Chesterton Tribune

 

 

Local teens hit the beaches with gloves and trashbags

Back To Front Page

 

By KATE NEVERS

The Indiana Dunes are known for their jaw-dropping sunsets and postcard-pretty hiking trails. But this summer, as Illinois and Michigan folks shut out of their own beaches stormed ours, the abandoned Taco Bell wrappers, empty beer cans, and flicked cigarette butts became part of the landscape as well.

A lot of people see the trash, only to dismiss it as par for the course and just look elsewhere for a clean patch of sand. Because surely a park ranger will pick it up. The browning apple core will biodegrade soon enough. And the rain--when it rains--will wash away the stick and goo.

Actually, what happened is that a group of determined teenagers assembled every Monday from 8 to 10 a.m. and every Thursday from 7 to 8 p.m. to do the job of hundreds.

Organized by Bella Auricchio, a Chesterton High School senior, the self-led beach cleanup drew dozens of local teens to re-beautify Porter Beach and the Indiana Dunes State Park beach. The idea struck Auricchio as she found herself one day at the beach reflexively picking up other people’s jetsam, and when she suggested to her friends the idea of holding a beach cleanup, they were happy to lend a hand. “A place that is so beautiful and that we’re so fortunate to have is disgusting because people don’t care how they treat it,” Auricchio told the Chesterton Tribune. “It’s very ignorant of people to think their actions won’t have an effect.”

Community effort

Since the first clean-up, on June 22, there were 11 others, averaging approximately 180 gallons of trash per week.

Yet it wasn’t just about taking back the beaches from the litterers. The cleanups promoted a wider community-mindedness. At the first one on June 22, there were almost 90 participants, almost all of them high school students. Later, as summer sports resumed and businesses fully re-opened, anywhere from 10 to 40 people would lend a hand. Equally impressive, the cleanups attracted the attention of local businesses. Biggby Coffee provided free drink tickets multiple times, which Auricchio noted were “very popular among the volunteers,” while IN Coast Apparel offered to fund the supplies (garbage bags and gloves). “It shows that people have the desire,” Auricchio said. “They just need some direction. I saw a need and felt inspired and I’m glad that it’s carried over to other parts of Chesterton.”

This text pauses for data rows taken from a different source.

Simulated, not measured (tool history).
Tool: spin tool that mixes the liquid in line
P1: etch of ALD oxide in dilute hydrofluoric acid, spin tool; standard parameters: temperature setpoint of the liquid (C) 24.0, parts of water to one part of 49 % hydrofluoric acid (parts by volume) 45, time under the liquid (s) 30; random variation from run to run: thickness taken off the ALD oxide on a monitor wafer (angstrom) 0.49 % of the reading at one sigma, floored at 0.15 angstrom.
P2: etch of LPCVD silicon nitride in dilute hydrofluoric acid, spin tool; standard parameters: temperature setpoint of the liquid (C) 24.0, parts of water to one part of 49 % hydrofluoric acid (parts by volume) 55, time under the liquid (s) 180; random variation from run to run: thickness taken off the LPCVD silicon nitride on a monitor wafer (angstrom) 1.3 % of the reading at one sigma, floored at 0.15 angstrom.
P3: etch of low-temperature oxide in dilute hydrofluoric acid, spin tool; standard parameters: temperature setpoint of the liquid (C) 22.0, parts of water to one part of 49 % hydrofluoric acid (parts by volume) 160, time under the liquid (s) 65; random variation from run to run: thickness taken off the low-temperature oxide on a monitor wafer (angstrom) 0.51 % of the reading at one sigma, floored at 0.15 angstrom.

There was support too from those who work within the parks. While Auricchio didn’t need to seek permission from either Indiana Dunes National Park or Indiana Dunes State Park, she did receive the blessing of the DNR, which routinely offered extra garbage bags to the volunteers. And when reached by the Tribune, National Park Superintendent Paul Labovitz also expressed his gratitude to the teens. “Like most of what happens here, success isn’t possible without the help from volunteers and park partners,” he said. “This summer especially, we needed all the help we could get to keep the beaches clean. The weekly efforts helped ensure our visitors enjoyed a clean and safe visit to their National Park. During this global health crisis, people are finding relief by being outdoors. The National Park Service was very appreciative of the weekly beach cleanups.”

For Auricchio, mass movements start small, and sometimes they start young. Just ask Greta Thunberg. What impressed Auricchio, over the course of the summer, was the willingness, even the eagerness, of strangers to join the teens as they policed the sands. Beach loungers would start picking up trash on their own and help fill garbage bags. Students who once passed each other as strangers in the hallways at CHS began connecting as comrades. “I want people to see that teenagers can have an impact on important things and that many are interested in making a difference,” Auricchio said.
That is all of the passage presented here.